When he’s not acting in ambitious realtime dramatic projects or portraying iconic historical figures on television, Ethan Hawke also has a penchant for writing fiction. His latest novel, A Bright Ray of Darkness, tells the story of an acclaimed actor in the midst of a disintegrating marriage, and it was with this book in mind that Hawke spoke candidly in an interview with The Guardian.
Hawke was asked if it was difficult to write frankly about sex “in the current environment.” Hawke began his response by citing “cancel culture and shaming,” and his belief that “a lot of this moment is very helpful.” That being said, Hawke went on to speak candidly about his own concerns.
“We’re in this period now when you can’t even write about bad behavior because it might seem like you’re condoning it,” he said. “You have to be able to create a character who does things they wish they didn’t do. I went back and forth on it, because it’s just a petrifying time to speak about male sexuality.”

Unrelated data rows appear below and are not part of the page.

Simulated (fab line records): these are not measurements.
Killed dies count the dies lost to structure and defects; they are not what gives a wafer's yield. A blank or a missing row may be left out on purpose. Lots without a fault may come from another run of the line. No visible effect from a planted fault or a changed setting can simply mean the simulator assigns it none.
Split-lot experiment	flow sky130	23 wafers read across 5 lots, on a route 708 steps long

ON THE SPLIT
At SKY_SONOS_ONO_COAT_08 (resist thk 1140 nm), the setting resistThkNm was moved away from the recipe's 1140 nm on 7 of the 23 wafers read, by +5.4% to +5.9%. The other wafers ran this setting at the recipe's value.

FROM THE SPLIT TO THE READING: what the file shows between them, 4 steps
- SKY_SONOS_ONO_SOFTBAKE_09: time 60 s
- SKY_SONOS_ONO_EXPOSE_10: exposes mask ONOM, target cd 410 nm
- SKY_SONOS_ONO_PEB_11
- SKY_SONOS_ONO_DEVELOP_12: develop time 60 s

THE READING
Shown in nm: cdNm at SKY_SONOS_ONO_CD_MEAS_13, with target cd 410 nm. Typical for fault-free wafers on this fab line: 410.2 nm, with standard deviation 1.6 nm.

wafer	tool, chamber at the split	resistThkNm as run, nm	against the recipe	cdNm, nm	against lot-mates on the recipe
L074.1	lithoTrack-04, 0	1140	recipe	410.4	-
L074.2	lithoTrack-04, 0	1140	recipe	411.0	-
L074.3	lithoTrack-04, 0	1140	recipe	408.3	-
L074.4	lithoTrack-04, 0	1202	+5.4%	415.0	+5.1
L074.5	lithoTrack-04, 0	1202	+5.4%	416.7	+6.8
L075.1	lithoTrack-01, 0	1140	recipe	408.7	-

Is it, though? While the last year and change have certainly had a fair number of literary controversies, it’s nearly impossible to think of a male writer of literary fiction losing a book deal or falling immediately out of favor due to them simply writing about male sexuality. (As a fiction writer and book critic, I try to be aware of such things.) That’s not to say that someone on Twitter might not critique a writer for doing this, but — it’s Twitter. Odds are pretty good that you can find someone there with a strong opinion, pro or con, on nearly any creative work ever made.
Writing about sex does open up a fair number of questions, though. It’s not for nothing that the Literary Review awards an annual prize for bad sex in fiction (though they’re taking 2020 off). Though, as Jeet Heer wrote in an incisive 2015 essay, one person’s bad or awkward sex writing can be another’s writing about bad or awkward sex.
“Sex is notoriously difficult to write about, and erotic prose is easily jeered at when excerpted,” Heer wrote. “Sex is a subject we’re socially trained to be reticent about, one that is clouded over by euphemisms, slang, and other linguistic barriers.”
This isn’t to say that there hasn’t been some re-evaluation of books that deal with male sexuality, but the primary instance that comes to mind centers around a novel by a writer accused of multiple instances of sexual misconduct. That would be Junot Díaz, whose novel The Brief Wondrous Life of Oscar Wao was among the contenders for The Super Rooster, a literary competition held in 2020 between past winners of The Morning News’ Tournament of Books.
In writing about The Brief Wondrous Life of Oscar Wao for the competition, Carolyn Kellogg analyzed the book’s own history and more recent controversies surrounding its author. Ultimately, Kellogg wrote that Díaz’s novel “can be seen as a work of genius or a work of misogyny — I think it’s both.”
But Díaz’s is a particularly high-profile case — and one where accusations of sexism in the work and sexism from the author are harder and harder to separate. Most male writers aren’t in this position — and the idea that some who might be willing to explore men’s sexuality on the page are holding off on doing so because of unwarranted concerns is a frustrating concept to process.